Case Study Automatidata

Data Analyst: Michele Bedin (www.michelebedin.com)

Step 1 - Project proposal
Step 2 - Understand the data
Step 3 - EDA (current)
Step 4 - Statistical tests
Step 5 - Regression modelling
Step 6 - Machine learning models
Step 7 - Work delivery

Introduction

You are the new data professional in a fictitious consulting company: Automatidata. The team is still at the beginning of the project, having just completed an initial action plan and some initial coding work in Python.

Luana Rodriquez, the senior analyst at Automatidata, is pleased with the work you have already done and asks you to assist her with some EDA and data visualisation work for the New York City Taxi and Limousine Commission (New York City TLC) project, in order to gain a general understanding of what taxi passengers look like. The management team is requesting a Python notebook showing the structuring and cleanliness of the data, as well as any matplotlib/seaborn visualisations to help understand the data. At the very least, a box plot of the run duration and some time series graphs, such as a breakdown by quarter or month, should be included.

In addition, the management team has recently asked all EDAs to include Tableau visualisations. For this taxi data, create a Tableau dashboard showing a map of New York City with taxi/limo rides by month. Make sure it is easy to understand for someone who is not data savvy and remember that the assistant director of the New York TLC is a visually impaired person.

Step 3: Exploratory data analysis (EDA)

In this activity you will examine the data provided and prepare it for analysis. You will also design a professional data visualisation that tells a story and helps make data-driven decisions for business needs.
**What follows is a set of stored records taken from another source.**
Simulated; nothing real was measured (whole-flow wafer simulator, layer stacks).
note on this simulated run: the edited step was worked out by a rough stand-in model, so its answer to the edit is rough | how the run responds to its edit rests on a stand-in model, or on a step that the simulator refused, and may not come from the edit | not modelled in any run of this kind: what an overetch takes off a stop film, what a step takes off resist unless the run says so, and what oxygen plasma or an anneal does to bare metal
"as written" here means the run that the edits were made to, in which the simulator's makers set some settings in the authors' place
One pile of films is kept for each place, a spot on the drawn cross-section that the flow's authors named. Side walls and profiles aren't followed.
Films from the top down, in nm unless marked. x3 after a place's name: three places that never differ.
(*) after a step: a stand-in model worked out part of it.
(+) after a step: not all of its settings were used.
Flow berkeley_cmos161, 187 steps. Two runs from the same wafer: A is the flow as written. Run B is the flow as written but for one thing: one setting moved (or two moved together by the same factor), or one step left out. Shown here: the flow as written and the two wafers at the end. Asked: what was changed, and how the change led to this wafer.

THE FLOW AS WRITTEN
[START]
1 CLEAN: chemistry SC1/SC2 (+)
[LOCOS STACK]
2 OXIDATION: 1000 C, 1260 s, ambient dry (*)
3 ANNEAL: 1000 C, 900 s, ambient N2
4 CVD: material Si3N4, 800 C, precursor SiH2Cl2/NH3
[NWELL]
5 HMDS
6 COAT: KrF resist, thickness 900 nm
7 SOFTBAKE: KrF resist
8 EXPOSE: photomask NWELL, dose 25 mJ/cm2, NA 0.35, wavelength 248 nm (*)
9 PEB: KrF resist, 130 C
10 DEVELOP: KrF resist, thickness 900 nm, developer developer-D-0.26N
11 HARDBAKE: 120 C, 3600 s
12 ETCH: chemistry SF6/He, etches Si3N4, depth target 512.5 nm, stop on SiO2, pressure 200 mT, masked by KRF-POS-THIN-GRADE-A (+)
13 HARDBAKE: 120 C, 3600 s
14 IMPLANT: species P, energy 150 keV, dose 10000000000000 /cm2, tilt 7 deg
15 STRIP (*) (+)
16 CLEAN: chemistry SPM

The purpose of this project is to conduct an exploratory data analysis on a provided data set. Your mission is to continue the investigation started in Phase 2 and perform further EDA on this data with the goal of learning more about the variables.

The objective is to clean the dataset and create a visualisation.

This activity consists of 4 tasks:

Task 1: importing, linking and loading
Task 2: data exploration (data cleaning)
Task 3: constructing visualisations
Task 4: evaluating and sharing results

PACE

PACE problem-solving framework: Plan, Analyse, Construct and Execute.

Pace: Planning

Identify outliers:

What are the best methods to identify outliers?
There are several techniques for identifying outliers in data. A common method is statistical analysis, using numpy functions to examine the mean() and median() of the data to understand the range of values in the data. In addition, visualising the data through a boxplot or histogram can help to visually identify outliers.

How do you decide to keep or exclude outliers from any future model?
The decision to keep or exclude outliers depends on several factors, including the nature of the data and the assumptions of the model being built. If it is certain that the outliers are errors or anomalies, and the data will be used for modelling or machine learning, it may be appropriate to remove the outliers. If the data set is small, it may be more appropriate to derive new values to replace those of the outliers. Finally, if the dataset is only expected to be used for exploratory data analysis, or for a model that is resistant to outliers, it may make more sense to leave the outliers in the data.

Task 1: Importing, linking and loading

For the data EDA, import the most useful data and packages, such as pandas, numpy and matplotlib. Then, import the dataset.

import pandas as pd
import matplotlib.pyplot as plt
import numpy as np
import datetime as dt
import seaborn as sns

df=pd.read_csv('data/2017_Yellow_Taxi_Trip_Data.csv')

‌
‌
‌